When measurements are made in science it often makes sense to plot the resulting pairs of values on a chart and join the points with a smooth curve or a line. This allows us to make predictions of measurements in future experiments or at values other than those that we have measured. Often we can also make a mathematical model in which we suggest that the process will be described by an mathematical equation. Sometimes the equation comes entirely from theory; often an experiment will be needed to work our the numerical values of the constants in these equations.

In this problem, $9$ physical situations, their proposed equations and graphs have been mixed up and shown below.

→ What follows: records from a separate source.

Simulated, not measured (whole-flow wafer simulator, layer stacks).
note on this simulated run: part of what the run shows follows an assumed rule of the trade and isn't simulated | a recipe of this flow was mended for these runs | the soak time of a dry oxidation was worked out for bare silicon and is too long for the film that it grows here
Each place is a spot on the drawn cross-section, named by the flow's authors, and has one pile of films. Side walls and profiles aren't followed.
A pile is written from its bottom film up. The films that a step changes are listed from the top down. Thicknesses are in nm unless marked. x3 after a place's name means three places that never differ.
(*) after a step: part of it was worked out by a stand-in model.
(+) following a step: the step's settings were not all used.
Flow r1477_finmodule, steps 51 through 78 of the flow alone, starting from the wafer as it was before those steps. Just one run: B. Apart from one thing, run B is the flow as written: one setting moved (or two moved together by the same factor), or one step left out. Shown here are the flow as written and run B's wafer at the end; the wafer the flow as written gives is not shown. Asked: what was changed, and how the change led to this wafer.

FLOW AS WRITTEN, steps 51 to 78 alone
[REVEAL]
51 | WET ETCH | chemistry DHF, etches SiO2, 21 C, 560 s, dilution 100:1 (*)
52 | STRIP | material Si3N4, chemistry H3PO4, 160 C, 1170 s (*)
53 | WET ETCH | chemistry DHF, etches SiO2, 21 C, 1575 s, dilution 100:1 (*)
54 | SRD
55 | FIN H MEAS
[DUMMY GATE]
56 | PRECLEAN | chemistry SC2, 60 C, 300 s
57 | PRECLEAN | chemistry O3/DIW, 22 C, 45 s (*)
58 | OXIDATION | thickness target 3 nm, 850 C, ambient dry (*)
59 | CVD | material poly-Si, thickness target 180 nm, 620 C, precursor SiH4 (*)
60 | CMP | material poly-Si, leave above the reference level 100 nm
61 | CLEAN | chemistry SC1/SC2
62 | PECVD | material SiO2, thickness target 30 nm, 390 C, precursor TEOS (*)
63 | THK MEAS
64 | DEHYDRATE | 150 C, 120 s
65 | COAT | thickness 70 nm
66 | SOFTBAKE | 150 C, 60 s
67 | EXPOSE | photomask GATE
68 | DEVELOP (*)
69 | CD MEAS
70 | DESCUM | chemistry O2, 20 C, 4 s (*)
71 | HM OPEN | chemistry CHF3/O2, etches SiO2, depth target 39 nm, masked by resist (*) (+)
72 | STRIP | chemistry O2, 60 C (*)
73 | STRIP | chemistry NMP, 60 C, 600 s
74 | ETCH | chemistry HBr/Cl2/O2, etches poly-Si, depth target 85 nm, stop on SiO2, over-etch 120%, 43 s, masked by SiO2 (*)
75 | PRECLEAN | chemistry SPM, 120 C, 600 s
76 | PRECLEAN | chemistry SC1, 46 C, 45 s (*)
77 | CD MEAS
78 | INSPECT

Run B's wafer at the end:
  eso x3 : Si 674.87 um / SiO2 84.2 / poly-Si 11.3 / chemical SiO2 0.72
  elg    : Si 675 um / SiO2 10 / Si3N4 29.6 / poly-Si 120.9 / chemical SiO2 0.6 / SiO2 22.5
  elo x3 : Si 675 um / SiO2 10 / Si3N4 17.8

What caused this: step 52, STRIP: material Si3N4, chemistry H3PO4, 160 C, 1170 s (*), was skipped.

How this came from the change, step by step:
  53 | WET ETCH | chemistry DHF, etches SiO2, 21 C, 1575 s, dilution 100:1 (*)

Which can you match up? What is the interpretation of the variables $x$ and $y$ in each case for the equations? What units would be needed to label the axes in a reasonably accurate way?

Can you identify the physical interpretation of three key points on each of the graphs?

  1. A cup of tea is made and the temperature measured in degrees Celsius every second. What would the temperature-time graph look like?
  2. The pendulum of a grandfather clock swings to and fro and the angle of the bob from the vertical is measured every 100th of a second. What would the angle-time graphs look like?
  3. I throw a tennis ball straight up into the air and catch it. The height of the ball from the ground is measured over the time of the journey using freeze-frame photography. What would the height-time graph look like?
  4. I measure several objects using inches and then using metres. What would the inches-metres graph look like? 
  5. I jump out of a plane and the distance fallen from the plane is measured every $0.1$ second until I open my parachute. What would the distance-time graph look like whilst in free fall?
  6. I drive at 70 miles an hour along the motorway and note the reading on my milometer every 5 minutes. What would the plot of milometer v minutes passes graph look like? 
  7. I bring two magnets of the same polarity together directly in a line in a sequence of steps. Starting from 1 metre, I halve the remaining distance each time and measure the force felt between the magnets. What would the force-distance graph look like?
  8. I blow up a roughly spherical balloon using a balloon pump. After each pump I measure the radius of the balloon in centimetres. What would the number-of-pumps vs radius graph look like?
  9. I suck water through a straw out of a large beaker at a constant rate and measure the volume of liquid remaining at various times. What would the volume-time graph look like?
Line Graphs

In each of these equations, $A$, $B$ and $C$ are constants which you might be able to determine theoretically, or which might need an experiment to determine. In each case $x$ and $y$ are the variables which are being measured.

$$y = Ax$$
$$y = A x(x-B) + C$$
$$y = Ax+B$$
$$y = Ax + B$$
$$ y=\frac{A}{x}$$
$$y=A r^3$$
$$y = A \sin(Bt)$$